WASHINGTON, January 4, 2012 -The California Air Resource Board says it will appeal a decision by a federal court judge preventing implementation of the state’s Low Carbon Fuel Standard, a key element in rules aimed at reducing greenhouse gas emissions and promoting new fuel technologies.

Adopted last year, the standard progressively requires producers and refiners to reduce emissions from their fuels by 10% by 2020. To meet the carbon intensity requirements of the LCFS, fuel providers must either blend fuels with ethanol or purchase credits on the open market from approved organizations.

But federal Judge Lawrence O'Neill issued a preliminary injunction in Fresno late Thursday, ruling that the standard violates the Commerce Clause of the U.S. Constitution that prohibits state regulation of interstate commerce. O’Neill’s ruling specifically allows the state and the Air Resources Board to appeal to the ruling immediately.

The CARB said it will abide by O’Neill’s ruling and cease enforcement of the LCFS for now. However, the board is appealing the decision before the Ninth Circuit Court of Appeals and has asked O’Neill to stay his injunction pending the outcome.

The board and many environmental groups say the standard is an evenhanded regulation that encourages cleaner, low-carbon fuels by regulating fuel providers in California and does not discriminate against fuels on the basis of geography. However, the ethanol industry says the standard favors in-state producers and refiners because it also considers emissions occurring in the transportation of biofuels, as well as those occurring during the growth of feedstocks and the production of biofuels.
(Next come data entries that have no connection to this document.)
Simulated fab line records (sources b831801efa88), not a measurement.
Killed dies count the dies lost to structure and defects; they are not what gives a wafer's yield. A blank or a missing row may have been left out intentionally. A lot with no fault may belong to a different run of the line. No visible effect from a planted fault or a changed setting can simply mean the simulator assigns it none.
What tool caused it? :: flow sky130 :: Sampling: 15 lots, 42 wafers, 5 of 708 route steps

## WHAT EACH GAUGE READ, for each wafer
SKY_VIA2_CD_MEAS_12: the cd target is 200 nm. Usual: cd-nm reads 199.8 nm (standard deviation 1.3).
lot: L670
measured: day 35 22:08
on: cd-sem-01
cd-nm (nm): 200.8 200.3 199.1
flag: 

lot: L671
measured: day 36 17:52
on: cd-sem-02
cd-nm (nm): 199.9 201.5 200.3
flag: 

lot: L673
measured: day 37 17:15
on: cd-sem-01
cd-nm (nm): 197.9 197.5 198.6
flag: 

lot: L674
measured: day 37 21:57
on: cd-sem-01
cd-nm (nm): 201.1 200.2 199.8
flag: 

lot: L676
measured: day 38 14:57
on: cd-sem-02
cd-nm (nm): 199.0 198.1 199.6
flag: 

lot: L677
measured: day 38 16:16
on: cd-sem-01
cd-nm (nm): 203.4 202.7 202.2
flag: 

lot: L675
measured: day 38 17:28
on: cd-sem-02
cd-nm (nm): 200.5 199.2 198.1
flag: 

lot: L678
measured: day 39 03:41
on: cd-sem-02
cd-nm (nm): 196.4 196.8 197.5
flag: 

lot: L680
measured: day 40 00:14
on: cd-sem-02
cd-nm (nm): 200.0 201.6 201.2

The LCFS was adopted in 2007 as part of a larger climate mitigation package (A.B. 32). O'Neill said California has the latitude to enact tough clean air standards under the federal Clean Air Act, but said nothing in any federal legislation authorizes the CARB to violate the Commerce Clause.

Separately, O'Neill found that state’s fuel standard specifically discriminated against out-of-state corn ethanol, also in violation of the Commerce Clause, because it assigns more favorable carbon intensity values to California corn-derived ethanol than ethanol derived from corn coming from other states.

In a joint statement issued last week, the Renewable Fuels Association and trade group Growth Energy, who are both plaintiffs in the case, said California “overreached” in creating the standard, calling the LCFS “unconstitutionally punitive for farmers and ethanol producers outside of the state's border.”

The two industry groups said they hope that “California regulators will come back to the table to work on a thoughtful, fair, and ultimately achievable strategy for improving our environment by incenting the growth and evolution of American renewable fuels.”

The delay in implementing the LCFS is privately recognized by state biodiesel and advanced biofuel interests as a setback. Biodiesel and next-generation biofuels are regulated favorably under the standard compared to conventional corn ethanol. State biodiesel industry leaders have said they expected their fuel go a long way toward meeting the standard’s requirements in the first few years.

Another special interest, the Brazilian sugarcane ethanol industry, which filed as a friend of the court in support of the LCFS, could also be affected by a delay in implementing the standard. The CARB fuel rule allows that sugarcane ethanol generates far more credits for compliance than corn ethanol, making the primarily Brazilian product a preferable fuel alternative to domestically produced corn ethanol under the state standard.

As the Renewable Fuel Association’s Geoff Cooper, a vice president for research and analysis, recently pointed out in a blog, California imports sugarcane ethanol from Brazil rather than corn ethanol from Nebraska or Kansas; and in turn, corn ethanol from the Midwest travels to Houston or Galveston via rail, then is shipped to Brazil via tanker to “backfill” the volumes they sent to the United States. Cooper cited this “ethanol shuffle” as posing the “irony of a tanker full of U.S. corn ethanol bound for Brazil passing a tanker full of cane ethanol bound for Los Angeles or Miami along a Caribbean shipping route. Remember, this is all being done in the name of reducing GHG emissions.”